From the first announcement of the AUKUS effort, Australia has said it intends to build boats at home. However, developing the nuclear expertise from a tiny pool of a few dozen individuals to potentially thousands of people will take time, as will development of the highly skilled welders and other technical experts needed to build and maintain nuclear powered boats. Developing a new design and building a new shipyard to produce it seems unrealistic, given the lack of domestic expertise — especially if the goal is to deploy nuclear attack submarines before the conventionally powered Collins-class attack subs are retired.
That has prompted talk of America supplying Australia with refitted Los Angeles-class boats or providing Virginia-class boats that would be crewed by Australians, but both options pose many obstacles. America doesn’t seem able to build nuclear attack boats quickly enough to meet its stated requirement of 66, which prompted two top defence lawmakers in the Senate to caution President Joe Biden against committing the US to supplying Australia with nuclear boats.

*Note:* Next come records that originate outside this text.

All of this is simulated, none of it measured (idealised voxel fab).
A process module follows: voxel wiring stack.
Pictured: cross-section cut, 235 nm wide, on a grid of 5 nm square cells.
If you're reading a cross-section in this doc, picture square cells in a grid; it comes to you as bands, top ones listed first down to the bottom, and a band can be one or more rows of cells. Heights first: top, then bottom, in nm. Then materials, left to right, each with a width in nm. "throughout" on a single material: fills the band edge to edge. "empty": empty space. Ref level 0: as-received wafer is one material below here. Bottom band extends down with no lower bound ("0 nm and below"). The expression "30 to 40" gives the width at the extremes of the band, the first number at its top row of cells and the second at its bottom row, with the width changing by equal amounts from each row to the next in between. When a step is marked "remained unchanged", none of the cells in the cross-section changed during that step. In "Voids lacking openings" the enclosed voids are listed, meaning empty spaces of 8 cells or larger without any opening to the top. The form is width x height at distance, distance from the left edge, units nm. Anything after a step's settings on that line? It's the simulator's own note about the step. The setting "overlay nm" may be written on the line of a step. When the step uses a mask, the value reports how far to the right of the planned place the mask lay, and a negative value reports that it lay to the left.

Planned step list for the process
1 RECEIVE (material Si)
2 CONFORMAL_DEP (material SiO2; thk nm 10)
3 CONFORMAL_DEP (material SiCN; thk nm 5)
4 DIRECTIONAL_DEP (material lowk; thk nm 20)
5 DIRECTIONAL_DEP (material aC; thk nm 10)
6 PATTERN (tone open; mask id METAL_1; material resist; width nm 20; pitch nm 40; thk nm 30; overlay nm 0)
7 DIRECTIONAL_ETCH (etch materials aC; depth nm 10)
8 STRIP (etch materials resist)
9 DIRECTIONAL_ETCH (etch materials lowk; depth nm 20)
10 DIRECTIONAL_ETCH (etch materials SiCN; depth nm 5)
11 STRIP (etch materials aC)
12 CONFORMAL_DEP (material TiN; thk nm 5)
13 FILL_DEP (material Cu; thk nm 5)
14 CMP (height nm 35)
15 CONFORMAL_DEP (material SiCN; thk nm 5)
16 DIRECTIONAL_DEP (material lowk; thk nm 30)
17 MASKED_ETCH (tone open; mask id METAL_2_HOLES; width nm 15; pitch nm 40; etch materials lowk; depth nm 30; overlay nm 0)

Given the concerns about personnel and Marles’ comments, there is reason to think Britain’s next-generation sub, which will require a much smaller crew than do any of the American boats are in play.
Nick Childs, a naval expert at the International Institute for Strategic Studies, touted the prospects of the UK’s next-gen sub in a piece published on Jan. 23.
“However, there have recently been indications that a design based more on the UK’s planned next-generation submarine, currently dubbed SSNR, has been finding favour, and could potentially be developed further under AUKUS. This may ultimately be the foundation for the plan that eventually breaks surface,” Childs wrote.
“Among the ‘straws in the wind’ are the UK’s ambitions to rebuild its own submarine fleet. The Royal Navy would like to see a rise from the planned seven Astute-class attack submarines to perhaps 12 boats in the long term. In a speech in December 2022, the UK chief of the defence staff, Admiral Sir Tony Radakin, said of AUKUS that ‘if we have the courage to do this properly’ it could help grow the UK’s own submarine numbers in the decades to come, clearly assisted in part by potential economies of scale under AUKUS.”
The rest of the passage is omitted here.